ORONO, Maine — JJ Bond, 20, of Minford, Ohio, knows what it’s like to stand between her parents at first-year orientation, nervous but excited about attending college far from home.
It’s one of the reasons the third-year history major, whose hometown is 100 miles east of Cincinnati, decided to act as a student ambassador to those who will enter the Class of 2014 at the University of Maine in August.
Orientation for first-year students and their families began Friday and continued through Sunday. Another session will be held June 26-28, and some students will undergo orientation on Aug. 27 when first-year students are to move into their assigned dorms.
“I went through this process and I liked the idea of helping other students with it,” Bond said Saturday as she stood inside the Collins Center for the Arts, where orientation sessions were held. “I guess the one thing I wasn’t told at orientation was how easy it would be to meet people here.
“I just tell new students, ‘You could have an experience here,’” Bond continued. “College is what you make it.”
There were 1,803 first-year students last fall, a drop from the total of 2,094 in fall 2008, according to a story published previously in the Bangor Daily News. UMaine anticipates there will be about 30 more first-year students this fall than last year, Joe Carr, spokesman for the university, said earlier this month.
Helen Channell, 18, of Sedgwick graduated earlier this month from George Stevens Academy in Blue Hill. She attended Saturday’s orientation session with her maternal grandmother, Jean Ford, 69, of Blue Hill.
Channell said she was somewhat familiar with the Orono campus, having attended events previously at UMaine.
“I’ve registered for classes and I got my preliminary schedule,” she said, “so my only real questions today are, ‘Where do I have be when?” and ‘What do I have to do now?’”
Nearly every aspect of university life was represented inside the Collins Center. Small groups were led on tours of the campus at 30-minute intervals. Saturday’s activities were to end with a cookout and bonfire.
“It’s big,” Jennie Collins, 18, of Boston said after a Saturday afternoon tour. “It’s big but there’s a lot to do. I can see myself keeping busy.”

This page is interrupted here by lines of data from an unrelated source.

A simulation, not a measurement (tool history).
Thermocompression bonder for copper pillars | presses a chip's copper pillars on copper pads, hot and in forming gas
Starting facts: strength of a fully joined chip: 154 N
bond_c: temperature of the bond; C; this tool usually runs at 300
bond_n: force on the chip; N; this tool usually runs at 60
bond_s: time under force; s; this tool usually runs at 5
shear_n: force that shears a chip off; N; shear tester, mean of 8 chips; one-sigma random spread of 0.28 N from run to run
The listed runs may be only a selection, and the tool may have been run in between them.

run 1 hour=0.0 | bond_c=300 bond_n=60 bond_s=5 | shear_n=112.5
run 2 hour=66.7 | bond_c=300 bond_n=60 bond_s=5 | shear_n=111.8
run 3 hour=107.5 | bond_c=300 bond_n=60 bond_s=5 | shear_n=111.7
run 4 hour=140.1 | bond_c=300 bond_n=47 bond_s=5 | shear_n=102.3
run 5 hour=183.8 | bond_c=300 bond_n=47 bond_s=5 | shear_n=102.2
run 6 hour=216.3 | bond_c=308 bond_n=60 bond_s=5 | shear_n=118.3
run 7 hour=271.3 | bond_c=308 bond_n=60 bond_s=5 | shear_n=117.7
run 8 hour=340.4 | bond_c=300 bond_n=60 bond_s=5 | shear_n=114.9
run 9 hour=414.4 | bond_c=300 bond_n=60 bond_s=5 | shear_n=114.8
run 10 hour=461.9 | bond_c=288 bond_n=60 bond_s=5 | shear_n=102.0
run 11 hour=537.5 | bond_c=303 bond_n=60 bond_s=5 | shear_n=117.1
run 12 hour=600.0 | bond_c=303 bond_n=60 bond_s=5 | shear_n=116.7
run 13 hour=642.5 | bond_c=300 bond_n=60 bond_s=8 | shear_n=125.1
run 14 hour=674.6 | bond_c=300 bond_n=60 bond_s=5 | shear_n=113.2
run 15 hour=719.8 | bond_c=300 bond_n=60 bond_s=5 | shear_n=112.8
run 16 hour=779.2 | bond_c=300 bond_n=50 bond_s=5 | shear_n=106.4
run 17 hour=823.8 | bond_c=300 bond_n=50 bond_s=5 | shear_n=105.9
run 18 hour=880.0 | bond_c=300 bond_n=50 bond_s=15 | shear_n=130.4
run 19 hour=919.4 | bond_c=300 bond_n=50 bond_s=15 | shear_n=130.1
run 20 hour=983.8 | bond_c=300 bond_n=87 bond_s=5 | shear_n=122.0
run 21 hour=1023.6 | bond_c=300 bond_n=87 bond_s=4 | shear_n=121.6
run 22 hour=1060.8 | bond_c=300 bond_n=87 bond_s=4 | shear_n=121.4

Collins, who plans to major in journalism, graduated from Lexington [Mass.] High School earlier this month.
“This was a little closer than North Carolina [where she also applied],” her father, Christopher Collins of Boston, said of the distance from the Hub to Orono. “I can handle her being in Maine.”
Newly minted high school graduates weren’t the only ones taking part in orientation. Transfer students also participated.
Rob Mager, 19, of Somerset, N.J., spent his freshman year at Drexel University, located in downtown Philadelphia. The art history major wanted a less urban setting. After a tour of the campus with his parents, Monica and Tom Mager of Somerset, N.J., he said he liked the atmosphere on campus.
“This reminds me of home, but I get to get away from home,” he said.